Wis. SC justice says 'chokehold' never happened

By John O'Brien | May 1, 2012


MADISON, Wis. (Legal Newsline) - Wisconsin Supreme Court Justice David Prosser said Monday that he was defending himself from a charging colleague when he made contact with her neck and admitted that he once called the court's chief justice "a total bitch."

Prosser made the statements in his answer to a complaint filed against him by the state Judicial Commission. The complaint charges him with choking Justice Ann Walsh Bradley during a June argument over the release date of an opinion regarding Gov. Scott Walker's controversial Budget Repair Bill.

Prosser says Bradley was the aggressor.

"(Bradley) charges Justice Prosser with her right hand in a fist after Justice Prosser said he had lost confidence in (Chief Justice Shirley Abrahamson's) ability to lead the court," Prosser's answer says.

"She lost control of her actions and emotions. When Justice Bradley was within inches of Justice Prosser, he instinctively put his hands up to protect himself and briefly made contact with Justice Bradley's neck."

In March, the commission said it found probable cause to believe that Prosser violated the state code of judicial conduct. Bradley has recounted the attack to the Journal Sentinel.

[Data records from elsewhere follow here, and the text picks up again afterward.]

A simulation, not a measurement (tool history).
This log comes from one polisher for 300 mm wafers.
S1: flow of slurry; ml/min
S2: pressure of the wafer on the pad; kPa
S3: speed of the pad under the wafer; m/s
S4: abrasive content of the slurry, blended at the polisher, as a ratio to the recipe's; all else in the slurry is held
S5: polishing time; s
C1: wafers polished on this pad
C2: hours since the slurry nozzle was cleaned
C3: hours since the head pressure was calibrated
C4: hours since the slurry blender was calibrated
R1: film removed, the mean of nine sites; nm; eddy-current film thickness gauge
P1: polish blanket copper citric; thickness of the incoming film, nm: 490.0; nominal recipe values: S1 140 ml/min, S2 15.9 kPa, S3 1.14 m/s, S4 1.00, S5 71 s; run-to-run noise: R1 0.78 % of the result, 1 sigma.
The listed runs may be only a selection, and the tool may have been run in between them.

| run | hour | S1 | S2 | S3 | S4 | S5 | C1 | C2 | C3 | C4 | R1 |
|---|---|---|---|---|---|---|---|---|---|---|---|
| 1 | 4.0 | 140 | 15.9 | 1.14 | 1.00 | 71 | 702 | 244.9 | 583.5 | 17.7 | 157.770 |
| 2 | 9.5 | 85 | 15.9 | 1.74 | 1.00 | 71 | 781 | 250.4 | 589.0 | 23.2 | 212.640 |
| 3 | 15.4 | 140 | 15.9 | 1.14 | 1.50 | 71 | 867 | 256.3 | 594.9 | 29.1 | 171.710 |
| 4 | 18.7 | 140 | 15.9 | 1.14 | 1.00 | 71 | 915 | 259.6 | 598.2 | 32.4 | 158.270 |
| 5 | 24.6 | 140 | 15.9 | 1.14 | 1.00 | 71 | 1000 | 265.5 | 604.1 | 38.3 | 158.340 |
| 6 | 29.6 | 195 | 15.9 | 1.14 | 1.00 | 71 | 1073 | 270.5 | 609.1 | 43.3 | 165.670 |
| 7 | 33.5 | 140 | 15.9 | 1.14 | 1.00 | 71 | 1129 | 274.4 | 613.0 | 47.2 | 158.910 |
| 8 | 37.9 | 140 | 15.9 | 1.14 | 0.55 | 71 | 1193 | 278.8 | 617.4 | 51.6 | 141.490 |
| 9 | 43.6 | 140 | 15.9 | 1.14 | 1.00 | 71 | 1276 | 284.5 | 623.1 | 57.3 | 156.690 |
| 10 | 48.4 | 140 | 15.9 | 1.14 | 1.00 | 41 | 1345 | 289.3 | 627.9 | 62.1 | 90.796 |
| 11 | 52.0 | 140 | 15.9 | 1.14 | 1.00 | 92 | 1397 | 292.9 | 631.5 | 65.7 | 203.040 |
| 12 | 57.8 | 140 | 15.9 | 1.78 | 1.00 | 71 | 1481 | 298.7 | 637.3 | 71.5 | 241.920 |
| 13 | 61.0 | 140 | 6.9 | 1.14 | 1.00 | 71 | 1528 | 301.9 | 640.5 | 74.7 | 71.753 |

"The facts are that I was demanding that he get out of my office and he put his hands around my neck in anger in a chokehold," she told the newspaper.

Other accounts of the incident back up the story put forth Monday by Prosser, who was re-elected to the court last year and has asked that Bradley, Abrahamson, Justice Patience Roggensack and Justice Patrick Crooks to recuse themselves from the case because they are witnesses.

"(Prosser) did not put Justice Bradley in a 'chokehold,' as she publicly claimed," Prosser's answer says. "He did not 'choke' her. He did not apply pressure to her neck. He did not injure her or cause her any pain. She did not feel threatened."

Prosser did admit to the allegation that he called Abrahamson a bitch prior to the incident with Bradley.

"Admit that on one occasion in a confidential closed conference, Justice Prosser stated to the chief justice, 'You are a total bitch,'" Prosser's answer says.

"This matter is outside the jurisdiction of the Judicial Commission because it involves matter discussed in a confidential conference. Justice Prosser cannot explain the context and provocation for this private comment without disclosing confidential material."

In April, the commission urged Richard Brown, the chief judge of the Court of Appeals, to create a three-judge panel to hear the case. Brown told the commission he can't form a panel to hear the case unless the Supreme Court tells him to.